Here is the short link to this article: goo.gl/bztzKC

This continues to be one of the core issues that plagues new writers and authors.

So here we are, 2018. The copyright laws have not changed.

To get current, do some research.

Enter the words “copyright infringement explained” at www.presari.com

If you are including the names of characters and quotes from authors or musicians, be careful. There is no minimum and many of these folks guard their works very actively.

Read and study to the articles written by the lawyers. Don’t assume that authors really understand the laws, especially when they say, “don’t worry, that’s fair use.” They can get you in trouble.

This article was originally posted to the original Direct Contact PR blog in 1998, and was updated several times since then. I just read it over again and the advice is still sound.

At 12:54 PM 2/19/2005 -0800, Staggs Publishing wrote,

I wrote a book in 1997. While working on a new text book on the same subject I reviewed another author’s book (published in 2002) and discovered several illustrations and complete sections of text from my 1977 book in the other author’s book. The material was just copied right from my book. I was not asked for permission for the use of my material in the other author’s book.

At 04:01 AM 2/5/01 +0000, Gloria Wolk wrote:

I inadvertently discovered through an Internet search for something else that a Canadian life and health association put together a 140 page document about viatical fraud and included 2 pieces that I wrote. I was never asked for permission nor notified that it was being published. …[]… I would appreciate suggestions about handling this. I would have felt honored, if asked permission. Now I feel downright pissed. Doubly pissed, since I didn’t even know they used these.

This is once again, the topic of the day. Here is an article I wrote and posted many times, in response to similar questions. The facts patterns of the problems you’ll see here are original posts, and you’ll see the similarities abound.

Now please don’t take this as bona-fide legal advice. You have to go to a real lawyer, like Ivan, and pay hefty fees to receive personal information on your particular facts to receive true legal advice.
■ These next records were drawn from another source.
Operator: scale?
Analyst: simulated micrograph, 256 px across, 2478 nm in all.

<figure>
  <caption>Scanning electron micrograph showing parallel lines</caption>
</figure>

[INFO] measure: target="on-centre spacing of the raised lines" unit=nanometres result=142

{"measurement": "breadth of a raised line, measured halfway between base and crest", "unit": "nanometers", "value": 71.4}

>At 01:26 PM 7/18/99 -0600, you wrote:

>>When we moved out, we left our logos and company names on the front door. …[]… However, my logo image, an oak tree and a house, still remains on the door — along with the NEW tenants company name in the adjoining window. YIKES! Isn’t this a violation of
copyright?

This is similar to a question posed last year by Bill Warner, although the question presented last year dealt with copyright violations on the web, and focused on text writings. Based on what is written here, I’d venture that the same copyright laws apply since the logo is an original creative writing. So here is the post I wrote a year ago which was titled “Copyright Infringement Can Be Fun & Profitable.”

PS. I don’t think the neighbors would be too upset if you just asked them if you could go ahead and take your logo back. Explain the situation, and trade them for some books — autographed of course.

PJK

>
> >>At 11:08 PM 6/29/98 -0400, (Bill Warner) wrote:
>
> > as long as the attribution is there. If it is published on the Web for the world to read, it can certainly be copied.

Original article from June 29, 1998 =============== feel free to post with signature below.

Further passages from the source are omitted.